Houses in Multiple Occupation (HMO)
HMO standards and licensing
A property is a house in multiple occupation (HMO) if the following apply:
- At least three tenants live there, forming more than one household
- The toilet, bathroom or kitchen facilities are shared with other occupiers
- At least one of the occupants pays rent (or the accommodation is linked to their employment)
- It is the occupiers' main residence
- It is not an exempt property such as a student hall of residence or owned or managed by the Council, a social landlord or the NHS
A household is either a single person or members of the same family who live together. A family includes people who are:
- married or living together - including people in same-sex relationships
- close relatives, e.g. grandparents, aunts, uncles, siblings
- step-parents and step-children
A property is a licensable HMO if (in addition to the above HMO criteria) at least five people live there, forming more than one household, and the HMO is three or more storeys high.
From 1 October 2018, the “three or more storeys” element will no longer apply – the government has changed the criteria for mandatory HMO licensing. From 1 October 2018, it will be compulsory to obtain an HMO licence for:
- HMOs which have five or more occupiers, regardless of number of storeys
- Flats in multiple occupation (if they have five or more occupiers) above or below a business
- Purpose built flats where there are up to two flats in the block and one or both are occupied as an HMO
Operating a licensable HMO without a licence is an offence which can be dealt with by a financial penalty or a conviction in court.

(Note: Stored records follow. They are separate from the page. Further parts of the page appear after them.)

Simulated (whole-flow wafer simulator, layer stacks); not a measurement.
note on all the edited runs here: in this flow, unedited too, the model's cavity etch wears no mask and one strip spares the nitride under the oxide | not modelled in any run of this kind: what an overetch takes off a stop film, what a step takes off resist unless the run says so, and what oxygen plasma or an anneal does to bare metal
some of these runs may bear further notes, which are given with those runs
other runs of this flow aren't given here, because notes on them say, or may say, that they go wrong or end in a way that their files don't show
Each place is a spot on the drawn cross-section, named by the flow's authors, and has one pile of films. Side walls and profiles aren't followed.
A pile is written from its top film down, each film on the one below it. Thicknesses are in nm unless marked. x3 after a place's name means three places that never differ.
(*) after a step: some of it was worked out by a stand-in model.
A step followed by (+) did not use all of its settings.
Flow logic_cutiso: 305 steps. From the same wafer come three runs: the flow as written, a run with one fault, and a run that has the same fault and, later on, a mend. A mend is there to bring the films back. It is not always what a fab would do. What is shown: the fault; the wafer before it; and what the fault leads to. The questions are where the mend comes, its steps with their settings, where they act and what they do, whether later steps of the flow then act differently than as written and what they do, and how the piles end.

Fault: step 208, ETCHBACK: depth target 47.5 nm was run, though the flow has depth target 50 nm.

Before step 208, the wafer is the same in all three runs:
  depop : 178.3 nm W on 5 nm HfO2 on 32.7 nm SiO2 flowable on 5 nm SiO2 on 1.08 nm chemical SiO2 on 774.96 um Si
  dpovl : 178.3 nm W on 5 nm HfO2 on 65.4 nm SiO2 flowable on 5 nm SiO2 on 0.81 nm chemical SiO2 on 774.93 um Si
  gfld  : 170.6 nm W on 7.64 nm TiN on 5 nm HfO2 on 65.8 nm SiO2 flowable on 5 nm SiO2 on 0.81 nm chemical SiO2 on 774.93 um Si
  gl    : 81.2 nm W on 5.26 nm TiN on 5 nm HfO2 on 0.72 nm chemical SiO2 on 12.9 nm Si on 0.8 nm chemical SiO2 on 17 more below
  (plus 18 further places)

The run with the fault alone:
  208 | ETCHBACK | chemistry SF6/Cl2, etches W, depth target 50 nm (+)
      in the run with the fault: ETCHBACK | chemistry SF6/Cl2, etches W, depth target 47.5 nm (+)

The Council does not provide the names and addresses of licence holders in electronic format in the HMO Register. This would contravene a data protection principle in that to do so would be unfair and excessive given the potential for ease of access by a large number of people.
If you wish to inspect the register and be provided with a hard copy, please contact the Environmental Health (Private Housing) Team at firstname.lastname@example.org.
If you know of a property that is offered for rent as a house in multiple occupation that is not on our register, please notify us using our online form.
All managers / owners of HMOs are bound by The Management of House in Multiple Occupation (England) Regulations 2006 (SI 2006 No. 372).
The Regulations impose duties on a person managing an HMO in respect of:
- providing information to occupiers
- taking safety measures, including fire safety measures
- maintaining the water supply and drainage
- supplying and maintaining gas and electricity, including having it regularly inspected
- maintaining common parts (defined in regulation 7(6)), fixtures, fittings and appliances
- maintaining living accommodation and
- providing waste disposal facilities
The Regulations also impose duties on occupiers of an HMO for the purpose of ensuring that the person managing it can effectively carry out the duties imposed on them by these Regulations.
The Regulatory Reform (Fire Safety) Order 2005 places duties on the person having control of an HMO to have fire precautions in place, to make sure the property is safe and to carry out fire risk assessments.
Landlords should make sure there are appropriate means of escape and fire detection systems according to the type of property and the way it is used. For example, a house containing individual bedsits each with cooking facilities will require a much higher level of protection than a shared house with a single kitchen. All HMOs are required to meet minimum fire safety standards (LACORS) and amenity standards which are higher than a home occupied by a single family. This is because the risk of fire and the amenities required increase when a home is occupied by a number of sharers who are not living as one family. All private rented properties must be provided with a smoke alarm on each floor to detect a fire.
Landlords must make sure:
- The house is suitable for the number of occupants in terms of size and facilities
- The manager of the house is considered to be a ‘fit and proper’, for example has no criminal record, has not breached housing laws or codes of practice
- To arrange an Annual Gas Safety check by a Gas Safe Registered engineer and obtain an updated gas safety certificate every year
- To arrange an electrical safety check by a qualified electrician at least every five years and obtain an updated Periodic Electrical Installation Condition Report
- To install and maintain smoke alarms on each floor and if necessary in each room (a heat detector in a kitchen)
- To obtain safety certificates for all portable electrical appliances
- To provide sufficient refuse bins accessible to tenants, and written information to all tenants about the proper storage of household waste and recycling material and collection arrangements
Overcrowding in HMOs
The number of people occupying an HMO must not exceed the maximum specified in the licence or in the case of a non-licensable HMO the maximum determined by the sizes of the rooms.